PySpark: How to sum values of dicts in array which are actualy string column

Question

Here is a dataframe:

+----+----------------------------------------------------------------------------------------------------------------------------------------------------------------------------------------------------------------------------------------------------------------------------------------------------------------------------------------------------------------------------------------------------------------------------------------------------------------+------+-----------+
|id  |actions                                                                                                                                                                                                                                                                                                                                                                                                                                                         |clicks|spend      |
+----+----------------------------------------------------------------------------------------------------------------------------------------------------------------------------------------------------------------------------------------------------------------------------------------------------------------------------------------------------------------------------------------------------------------------------------------------------------------+------+-----------+
|d353|[{"action_type":"key1","value":"55"}, {"action_type":"key2","value":"1"}, {"action_type":"key3","value":"56"}, {"action_type":"key4","value":"56"}, {"action_type":"key5","value":"16"}, {"action_type":"key8","value":"12"}, {"action_type":"key12","value":"8"}, {"action_type":"key10","value":"12"}, {"action_type":"key19","value":"12"}]                                                                                                                  |8     |835        |
|d353|[{"action_type":"key1","value":"50"}, {"action_type":"key2","value":"1"}, {"action_type":"key4","value":"51"}, {"action_type":"key3","value":"51"}, {"action_type":"key5","value":"2"}]                                                                                                                                                                                                                                                                         |7     |582        |
|d353|[{"action_type":"key1","value":"38"}, {"action_type":"key3","value":"38"}, {"action_type":"key4","value":"38"}, {"action_type":"key5","value":"6"}, {"action_type":"key8","value":"5"}, {"action_type":"key12","value":"5"}, {"action_type":"key10","value":"5"}, {"action_type":"key19","value":"5"}]                                                                                                                                                          |6     |205        |
|56df|[{"action_type":"key1","value":"58"}, {"action_type":"key2","value":"2"}, {"action_type":"key3","value":"60"}, {"action_type":"key4","value":"60"}, {"action_type":"key5","value":"23"}, {"action_type":"key8","value":"11"}, {"action_type":"key11","value":"10"}, {"action_type":"key10","value":"11"}, {"action_type":"key19","value":"11"}]                                                                                                                 |15    |169        |
|56df|[{"action_type":"key1","value":"3"}, {"action_type":"key4","value":"3"}, {"action_type":"key3","value":"3"}, {"action_type":"key5","value":"2"}, {"action_type":"key8","value":"25"}, {"action_type":"key11","value":"1"}, {"action_type":"key10","value":"25"}, {"action_type":"key19","value":"25"}]                                                                                                                                                          |1     |139        |
|1f6f|[{"action_type":"key1","value":"37"}, {"action_type":"key4","value":"37"}, {"action_type":"key3","value":"37"}, {"action_type":"key5","value":"3"}, {"action_type":"key8","value":"1"}, {"action_type":"key10","value":"1"}, {"action_type":"key19","value":"1"}]                                                                                                                                                                                               |9     |939        |
+----------------------------+----------------------------------------------------------------------------------------------------------------------------------------------------------------------------------------------------------------------------------------------------------------------------------------------------------------------------------------------------------------------------------------------------------------------------------------+------+-----------+

I would like to have all 3 columns aggregated by id.

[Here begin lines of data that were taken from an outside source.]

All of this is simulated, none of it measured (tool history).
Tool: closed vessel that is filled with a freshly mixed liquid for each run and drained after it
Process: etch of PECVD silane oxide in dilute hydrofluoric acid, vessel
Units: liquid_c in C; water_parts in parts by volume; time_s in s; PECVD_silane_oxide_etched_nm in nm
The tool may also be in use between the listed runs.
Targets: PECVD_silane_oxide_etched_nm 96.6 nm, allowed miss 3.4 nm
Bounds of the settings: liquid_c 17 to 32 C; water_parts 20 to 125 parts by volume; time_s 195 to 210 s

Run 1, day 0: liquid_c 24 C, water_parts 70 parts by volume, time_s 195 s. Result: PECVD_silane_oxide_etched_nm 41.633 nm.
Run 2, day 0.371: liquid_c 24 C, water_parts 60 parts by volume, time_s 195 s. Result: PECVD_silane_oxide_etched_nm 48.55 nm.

The issue is that I don't see how to do that on the "actions" column which is a string. And also there is not an equal number of elements in that array. I want to have it aggregated by value, but to keep it at the end like a string since I will write that data frame to a database table

Here is a schema:

from pyspark.sql import SparkSession
spark = SparkSession.builder.appName('SparkByExamples.com').getOrCreate()

df = spark.read.parquet("actions.parquet")
df.printSchema()
root
 |-- id: string (nullable = true)
 |-- actions: string (nullable = true)
 |-- clicks: integer (nullable = true)
 |-- spend: integer (nullable = true)

Expected result:

|id  |actions                                                                                                                                                                                                                                                                                                                                                 |clicks |spend      |
+----+--------------------------------------------------------------------------------------------------------------------------------------------------------------------------------------------------------------------------------------------------------------------------------------------------------------------------------------------------------+-------+-----------+
|d353|[{"action_type":"key1","value":"143"}, {"action_type":"key2","value":"40"}, {"action_type":"key3","value":"145"}, {"action_type":"key4","value":"145"}, {"action_type":"key5","value":"24"}, {"action_type":"key8","value":"23"}, {"action_type":"key12","value":"13"}, {"action_type":"key10","value":"17"}, {"action_type":"key19","value":"17"}]     |21     |1622       |
|56df|[{"action_type":"key1","value":"61"}, {"action_type":"key2","value":"2"}, {"action_type":"key3","value":"63"}, {"action_type":"key4","value":"63"}, {"action_type":"key5","value":"25"}, {"action_type":"key8","value":"36"}, {"action_type":"key11","value":"12"}, {"action_type":"key10","value":"36"}, {"action_type":"key19","value":"36"}]         |16     |308        |
|1f6f|[{"action_type":"key1","value":"37"}, {"action_type":"key3","value":"37"}, {"action_type":"key4","value":"37"}, {"action_type":"key5","value":"3"}, {"action_type":"key8","value":"1"}, {"action_type":"key10","value":"1"}, {"action_type":"key19","value":"1"}]                                                                                       |9      |939        |
+----+--------------------------------------------------------------------------------------------------------------------------------------------------------------------------------------------------------------------------------------------------------------------------------------------------------------------------------------------------------+-------+-----------+

Could you please point me in the right direction?

Edit: I'm guessing that I would need to convert that string field to list of maps, do calculation, and convert back to string again.

Initially my plan was to split actions column to multiple and do sum. I tried something like this following some guide:

schema = ArrayType(
    StructType(
        [
            StructField("action_type", StringType()),
            StructField("value", StringType())
        ]
    )
)

df = df.withColumn("actions", from_json(df.actions, schema))

So schema is now

root
 |-- id: string (nullable = true)
 |-- actions: array (nullable = true)
 |    |-- element: struct (containsNull = true)
 |    |    |-- action_type: string (nullable = true)
 |    |    |-- value: string (nullable = true)
 |-- clicks: integer (nullable = true)
 |-- spend: integer (nullable = true)

And I'm getting something like this

[{key1, 55}, {key2, 1}, {key3, 56}, {key4, 56} ...]

But then I got stuck. I don't what to do next, and how to get "Expected result" above

Please could you explain what you mean by "aggregated", for each column? For example, for id==d353, what aggregated value would you like to see in the 'actions' column? — TMBailey, Jul 22 '21 at 15:01

TMBailey · Answer 1 · 2021-07-23T09:23:01.537

The trick is to use groupby().agg() and provide a dictionary with a function for each named column that does the desired aggregation over a pandas Series. That function will be called once for each group that needs to be aggregated. For the numeric columns the aggregation function is just sum().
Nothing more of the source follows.